Hanbury trained at the City and Guilds of London Art School from 2015 to 2017 and at the Florence Academy of Art from 2017 to 2020, where she graduated with distinction. The discipline of the atelier gave her precision, yet her paintings carry something more supple than skill. They move between intimacy and restraint, between the private world of observation and the public world of exhibition, without ever feeling staged.
Her practice includes portraiture, figurative scenes, still life, and landscape, often painted from life and almost always in natural light. This choice matters. In natural light, forms reveal themselves slowly, and the act of painting becomes a negotiation with time rather than a reproduction of appearances. The result is realism not as imitation, but as attention.
Hanbury’s work has appeared in exhibitions with the Royal Society of Portrait Painters, the New English Art Club, the Hampstead Art Society, and Arcadia Contemporary in New York. In 2022 she exhibited in Paris alongside Pablo Picasso, Andy Warhol, and Jean Cocteau as the only contemporary painter present. In 2022 she was highly commended for the De Laszlo Foundation Award, and in 2025 she received the award.
Her paintings are held in private collections across Europe, the United States, and Asia. She works from her studio in Battersea, London, where the act of looking has not yet been exhausted, and the quiet of the studio remains a kind of refuge.
In Conversation
There are artists who use the mirror to confirm what they already know. Clementine Hanbury uses it to discover what she doesn’t yet understand. Her self-portraits don’t assert. They wait. They hold the face in suspension until something surfaces that couldn’t have been summoned any other way.
Hanbury trained in the classical ateliers of Florence and London. The discipline shows. Light and shadow move across her drawings with a precision that belongs to centuries of careful looking. But technique here serves inquiry. The hand follows the eye, and the eye follows something deeper. She calls this overhearing herself. The phrase is exact. These portraits catch the self at the edge of articulation, in the moment before thought becomes speech.
Charcoal is her primary material. It is ancient, fragile, and unforgiving. It doesn’t allow revision in the way paint does. Each mark commits. Each erasure leaves a trace. The medium mirrors the subject. The self, too, is something that forms and fades, that holds for a moment and then shifts.

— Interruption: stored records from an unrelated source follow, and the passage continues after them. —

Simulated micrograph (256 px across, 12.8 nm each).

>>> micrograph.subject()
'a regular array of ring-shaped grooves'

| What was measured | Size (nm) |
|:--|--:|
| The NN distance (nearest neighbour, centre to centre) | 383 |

In this conversation Hanbury speaks of self-portraiture as a metaphysical act. She means that the search for likeness becomes, at a certain point, a search for something else. The face in the mirror gives way to the face that only the drawing can reveal. Representation blooms into encounter. And the encounter, held long enough, becomes its own form of knowledge.
Q&A
1. The title of the February issue asks, “Who is that”. When you look at one of your self-portraits, what is your first, honest answer to that question. Who do you feel you are painting - a person you know, a role you inhabit, or someone you meet only in the work.
What strikes me first is that I’m painting a version of myself that I only meet in the act of making the work. It’s familiar and it’s me, but it is also someone I can’t fully access outside the studio. Self-portraiture creates a liminal version of the self, one that surfaces only when I suspend social identity, abandon performance, and observe with sustained concentration. It is a person I only ever half-know, who emerges solely through the work itself on that specific day.
2. You describe self-portraiture as a metaphysical act. Can you talk about what happens for you between the mirror, or the photograph, and the paper. At what point does likeness turn into inquiry.
There is a moment in the process where the looking turns inward. At first, the act is purely empirical: observing shapes, angles, the passage of light and the design of the shadow. In this way, drawing itself is an inquiry from the very beginning - a slow assembling of abstract marks that, like pieces of a puzzle, gradually cohere to a likeness. Somewhere in that shift from parts to whole, the gaze folds inward. As the drawing begins to resemble me, it also begins to ask something of me. The search for likeness becomes an inquiry the moment I grow less concerned with the mechanics of depicting a face and more attuned to what the face is disclosing.
I think the metaphysical interval occurs precisely there - when representation blooms into self-encounter.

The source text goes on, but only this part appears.